USA - Offsetting Rising Flood Insurance Costs After Record Storm Season
The 2020 Atlantic hurricane season came to a close on November 30 after breaking the record (previously held by 2005) for the most named storms.
The National Oceanic and Atmospheric Administration (NOAA)’s prediction of an above-normal season came true, with 2020 producing 30 named storms, of which 13 became hurricanes, including six major hurricanes with top winds of 111mph or greater.
It was the fifth consecutive year with an above-normal Atlantic Hurricane season, surpassing the average of 12 named storms, six hurricanes, and three major hurricanes. The monetary damages were equally significant. The 2020 Atlantic Hurricane season caused around $30 billion in losses associated with flood damage alone, which is well above the historical average.

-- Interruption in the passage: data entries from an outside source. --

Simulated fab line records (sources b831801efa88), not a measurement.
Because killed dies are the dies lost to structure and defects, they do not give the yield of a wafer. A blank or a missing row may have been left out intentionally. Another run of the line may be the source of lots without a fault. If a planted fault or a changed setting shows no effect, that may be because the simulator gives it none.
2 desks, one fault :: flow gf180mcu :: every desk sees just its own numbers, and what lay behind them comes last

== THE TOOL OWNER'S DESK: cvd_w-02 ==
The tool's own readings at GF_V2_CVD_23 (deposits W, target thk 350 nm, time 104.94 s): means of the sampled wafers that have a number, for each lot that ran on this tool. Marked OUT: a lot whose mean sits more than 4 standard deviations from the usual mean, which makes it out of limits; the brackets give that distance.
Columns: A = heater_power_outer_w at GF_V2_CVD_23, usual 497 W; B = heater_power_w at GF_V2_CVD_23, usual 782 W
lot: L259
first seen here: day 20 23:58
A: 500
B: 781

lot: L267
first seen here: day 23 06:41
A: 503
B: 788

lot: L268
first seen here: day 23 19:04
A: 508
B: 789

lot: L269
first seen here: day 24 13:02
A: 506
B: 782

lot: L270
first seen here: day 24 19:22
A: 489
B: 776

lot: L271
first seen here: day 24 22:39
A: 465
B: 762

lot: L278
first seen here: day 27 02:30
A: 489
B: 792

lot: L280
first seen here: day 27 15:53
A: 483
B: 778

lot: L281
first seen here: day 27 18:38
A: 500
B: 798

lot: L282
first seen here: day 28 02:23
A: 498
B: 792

What has become clear, especially with the assistance of catastrophic risk modeling, is that really anybody with Atlantic coastal exposure in the eastern United States is vulnerable to storm-triggered flooding. After years of increased storm activity, driven partly by the impacts of climate change, reinsurers are starting to scrutinize flood risk more carefully, and plan for greater losses than seen historically. As Jim Albert, founder and chairman of Neptune Flood, put it: “The historical averages get thrown out the window when you have this increasing trend of intensity and damage associated with storms.”
If the cost of reinsurance goes up, the cost of all flood insurance goes up. This is clear via the cost increases in the government-backed National Flood Insurance Program (NFIP). While the NFIP rate hikes are capped by statute as far as how much the price can inflate each year, they are still not capturing the actual underlying flood losses across the country.